Rescue Equipment - What's in My Kit?
When out on the river there are many pieces of gear that I carry in case something goes wrong. The amount and type of gear depends on several factors. I will consider the difficulty of the river, the strength of the group, the remoteness of the river, the type of river and what problems we are likely to encounter. These factors, in addition to my role in the group (instructor/guide or just another paddler), help me decide what equipment to carry. For a play river with a strong group of paddlers, I might only carry a throwbag, knife, a few carabiners, and a small first aid kit. On more technical rivers, more remote rivers or when guiding/instructing, I often carry more equipment. When gearing up for the creeks, I start by wearing a rescue vest. My rescue vest is outfitted with a tether that uses an autolocking carabiner. In the front pocket of my rescue vest, I carry a knife, 2 prussic loops that are girth hitched together, 2 locking carabiners, a small pulley, a cpr shield and a pair of gloves. Whenever I am out of my boat, scouting a rapid, setting safety or watching boaters run a rapid, I also have a throwbag on me. By having all of this equipment on my body, it is always with me and quickly accessible. Having the gear on my body, means I don’t have to worry about getting separated from my boat, or spending a lot of time pulling equipment out of the boat. This is especially important if someone gets into a situation where I need to get out of my boat quickly to provide assistance.
In addition to the equipment I carry on my body, I also carry some equipment in my boat. I keep a throwbag ready for quick access. For this bag I prefer a full length bag (70-75’) but because I want a smaller bag that is easier to pack and throw I use a ¼” or 5/16” spectra rope. While this rope isn’t as strong and doesn’t work as well with prussic as a 3/8” bag, it packs a lot smaller and is easier to throw. I keep this bag mounted on the front pillar of the kayak or in the water bottle holder in front of the seat. This bag leaves the boat every time I do. In addition to my quick access throwbag, I usually have a large (70-75’ of 3/8” spectra rope) in the back of my kayak. This rope is ideal for setting up haul systems and works well with prussics. Both of my throwbags are full length bags measuring 70-75' in length. This is really important to me. I have used shorter bags in the past and they always seem to land 5+ feet short and with the thinner 1/4" or 5/16" rope they are still fairly compact and easy to throw. I also carry a watershed drybag in the back of my kayak. In this drybag, I carry a well stocked first aid kit and several pieces of webbing, another 3-5 carabiners, a few pulleys and some additional prussic loops.
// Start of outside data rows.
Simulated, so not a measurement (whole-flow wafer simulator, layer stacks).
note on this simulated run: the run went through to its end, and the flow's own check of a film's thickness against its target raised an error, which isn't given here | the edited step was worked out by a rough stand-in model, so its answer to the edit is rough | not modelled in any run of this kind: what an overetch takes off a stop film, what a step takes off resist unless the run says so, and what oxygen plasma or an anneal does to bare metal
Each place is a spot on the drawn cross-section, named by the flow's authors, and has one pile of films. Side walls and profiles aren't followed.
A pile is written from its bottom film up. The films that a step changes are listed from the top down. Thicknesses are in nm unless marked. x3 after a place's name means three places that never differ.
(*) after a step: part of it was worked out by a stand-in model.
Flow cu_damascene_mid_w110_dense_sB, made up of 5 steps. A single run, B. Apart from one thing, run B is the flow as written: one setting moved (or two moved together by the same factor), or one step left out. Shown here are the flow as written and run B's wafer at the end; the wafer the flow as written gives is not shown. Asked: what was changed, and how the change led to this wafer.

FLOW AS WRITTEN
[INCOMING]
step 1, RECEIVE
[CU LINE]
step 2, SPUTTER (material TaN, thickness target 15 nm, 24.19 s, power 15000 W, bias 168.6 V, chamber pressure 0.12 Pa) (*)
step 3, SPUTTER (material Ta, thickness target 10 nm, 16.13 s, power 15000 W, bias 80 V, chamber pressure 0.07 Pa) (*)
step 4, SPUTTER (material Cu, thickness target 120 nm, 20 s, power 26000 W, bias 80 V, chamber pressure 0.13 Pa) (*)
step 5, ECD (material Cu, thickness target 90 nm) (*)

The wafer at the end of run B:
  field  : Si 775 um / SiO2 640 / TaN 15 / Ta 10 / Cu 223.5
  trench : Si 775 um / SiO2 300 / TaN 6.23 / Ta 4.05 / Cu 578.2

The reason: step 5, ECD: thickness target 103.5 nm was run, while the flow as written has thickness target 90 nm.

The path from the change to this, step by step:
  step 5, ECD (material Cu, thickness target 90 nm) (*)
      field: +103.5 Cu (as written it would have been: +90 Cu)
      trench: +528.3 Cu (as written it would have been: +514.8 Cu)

After every rescue course, rescue scenario or incident on a river, I take a few minutes to reevaluate everything I carry. I try to consider if there is other gear that could do the job more effectively, if there are things in my kit that are unnecessary or if there is gear that I am missing. It is important that you know what is in your kit and how it is organized so you can get to it quickly or tell someone else to get it if it is ever needed. Hope to see you out on a river soon.